What's a realistic pre-retirement return?

A diversified US stock portfolio has averaged ~10% nominal (~7% real) over the last century. A balanced 60/40 portfolio averages 6-8% nominal. Model at 6-7% for planning; anything higher assumes optimistic market conditions. Don't plan on 12%+ returns.

Why lower the return rate in retirement?

In retirement, most people shift toward more bonds for stability (to avoid sequence-of-returns risk). A 40/60 stock/bond allocation typically returns 4-5% nominal. Also, withdrawals shrink the portfolio, so compounding on a shrinking base naturally produces a lower return profile than accumulation phase.

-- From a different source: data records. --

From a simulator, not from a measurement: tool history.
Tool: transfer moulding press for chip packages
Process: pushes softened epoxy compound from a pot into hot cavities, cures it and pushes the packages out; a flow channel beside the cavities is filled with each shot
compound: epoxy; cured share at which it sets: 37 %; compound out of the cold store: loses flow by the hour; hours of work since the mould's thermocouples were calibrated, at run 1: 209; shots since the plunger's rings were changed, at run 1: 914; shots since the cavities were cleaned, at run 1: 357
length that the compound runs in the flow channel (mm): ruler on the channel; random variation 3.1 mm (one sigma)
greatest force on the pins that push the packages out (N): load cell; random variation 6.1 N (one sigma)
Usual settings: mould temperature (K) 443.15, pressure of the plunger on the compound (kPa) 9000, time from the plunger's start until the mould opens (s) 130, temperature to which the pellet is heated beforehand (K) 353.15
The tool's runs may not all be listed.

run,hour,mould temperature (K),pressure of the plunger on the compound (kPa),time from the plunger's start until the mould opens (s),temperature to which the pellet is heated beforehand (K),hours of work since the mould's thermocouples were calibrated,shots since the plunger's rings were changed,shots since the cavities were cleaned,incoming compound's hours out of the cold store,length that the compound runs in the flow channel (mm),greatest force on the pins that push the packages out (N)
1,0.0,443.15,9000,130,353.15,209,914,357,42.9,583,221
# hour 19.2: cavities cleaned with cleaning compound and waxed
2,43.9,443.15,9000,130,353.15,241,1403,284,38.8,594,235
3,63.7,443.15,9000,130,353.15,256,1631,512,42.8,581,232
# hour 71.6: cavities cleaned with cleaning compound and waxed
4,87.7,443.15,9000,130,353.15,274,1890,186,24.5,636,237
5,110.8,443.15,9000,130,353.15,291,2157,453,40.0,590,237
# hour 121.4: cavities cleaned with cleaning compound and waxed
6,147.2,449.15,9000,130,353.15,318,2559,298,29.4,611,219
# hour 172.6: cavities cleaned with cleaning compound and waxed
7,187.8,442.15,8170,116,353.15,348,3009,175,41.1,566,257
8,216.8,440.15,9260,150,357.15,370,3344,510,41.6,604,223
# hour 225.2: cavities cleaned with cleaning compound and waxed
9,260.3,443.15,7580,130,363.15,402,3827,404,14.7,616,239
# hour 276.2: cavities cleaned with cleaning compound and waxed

Does Social Security factor in?

This calculator doesn't include Social Security. For most retirees, SS provides $20-40k/year depending on earnings history. If you want to adjust, subtract expected annual SS from your 'desired annual income' to see what your portfolio needs to cover. For planning purposes, assume SS covers 30-40% of retirement income.

What's the 4% rule?

Coined by the Trinity Study (1998), the rule suggests retirees can withdraw 4% of their starting portfolio each year (adjusted for inflation) for 30 years with historically very high success rates. Recent research has questioned 4% at today's lower bond yields — many planners now use 3.5% as the safe withdrawal rate.